Throughout my childhood, my parents taught me two key values: perseverance and the importance of serving others. My mother, in particular, was an incredible role model. Her attitude in life has been a steadfast resolve to overcome the challenges set before her. She arrived here from Israel as a young child but was abandoned by her father and grew up in a series of foster homes. At age 32, she was the victim of an arson attack at the hands of one of her social work clients. Her husband died in the fire, and she was separated from her infant daughter for ten months while recovering from burns on eighty percent of her body. Despite this terrible tragedy, she found the strength and courage to rebuild her life and her family, ultimately returning to her passion of serving her community through social work.
During my first summer break in college, I began to understand that climate change could severely impact the lives of millions of people by affecting access to water and food around the world. I realized that there was no more significant way to serve others than to mitigate the impacts of climate change and deploy clean energy solutions. And, believing that politics was the best path to building a clean energy future, I set out to lead the youth climate movement. As the fundraising chair of Power Shift 2007, the first national youth climate conference, I helped bring six thousand young people to the steps of the U.S. Capitol to lobby Congress on climate change. And, around a conference table at my first job, I convinced President Obama's former Iowa Campaign Director and an executive at the AFL-CIO that investing more resources in youth organizations, as part of their $30-million-dollar climate bill campaign, would be dollar-for-dollar more effective than advertising (and the hundreds of thousands of dollars I secured were more effective than ads).
Despite years of hard work, the national climate bill died in the Senate in 2010. Our grassroots effort was outspent by special interests in Washington, and we failed to overcome opposition to the bill. It was a devastating setback. I thought the youth climate movement may have simply failed to meet our generation’s greatest challenge.
I followed my mother’s example, however, and tackled the challenge head-on by addressing a missing and essential component within the climate advocacy community: managing the opponents of clean energy and climate solutions. I founded the Energy & Policy Institute to help foundations, businesses, and organizations defeat anti-clean energy campaigns. Energy & Policy Institute counters opponents’ flawed economic research and provides crucial intelligence and strategic capacity to our funders and allies, allowing them to effectively focus resources, set priorities, and strengthen operations against the opponents of clean energy.
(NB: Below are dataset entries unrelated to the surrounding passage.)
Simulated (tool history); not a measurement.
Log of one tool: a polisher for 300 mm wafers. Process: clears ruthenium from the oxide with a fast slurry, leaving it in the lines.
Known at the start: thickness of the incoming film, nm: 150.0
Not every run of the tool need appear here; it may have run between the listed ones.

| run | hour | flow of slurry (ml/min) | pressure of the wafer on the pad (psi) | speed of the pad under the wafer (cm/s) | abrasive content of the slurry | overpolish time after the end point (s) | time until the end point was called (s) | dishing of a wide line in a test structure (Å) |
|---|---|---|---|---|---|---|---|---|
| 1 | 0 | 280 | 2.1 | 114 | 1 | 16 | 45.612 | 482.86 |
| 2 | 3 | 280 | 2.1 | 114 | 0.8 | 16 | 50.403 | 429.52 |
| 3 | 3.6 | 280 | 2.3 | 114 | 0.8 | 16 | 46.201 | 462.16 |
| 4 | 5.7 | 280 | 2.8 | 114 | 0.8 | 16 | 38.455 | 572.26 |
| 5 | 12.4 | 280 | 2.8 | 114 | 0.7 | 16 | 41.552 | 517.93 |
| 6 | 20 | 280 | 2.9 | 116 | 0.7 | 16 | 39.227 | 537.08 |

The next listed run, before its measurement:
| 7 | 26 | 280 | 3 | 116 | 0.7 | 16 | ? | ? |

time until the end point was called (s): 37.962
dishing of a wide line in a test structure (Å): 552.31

Notwithstanding our success, I realized that the most salient political arguments for forward-looking energy policies were coming from companies deploying economically competitive clean technology. In North Carolina, a Republican state legislator remarked that she could not vote against a renewable energy law, because it was creating businesses in her district.
The legislator’s position epitomizes why I want to attend business school. Advocacy organizations like the Energy & Policy Institute will continue to be important allies, but innovative cleantech companies will be the driving force of both the political and economic progress we need to mitigate climate change. I know I can have the biggest impact as a business leader facilitating the material deployment of clean energy solutions.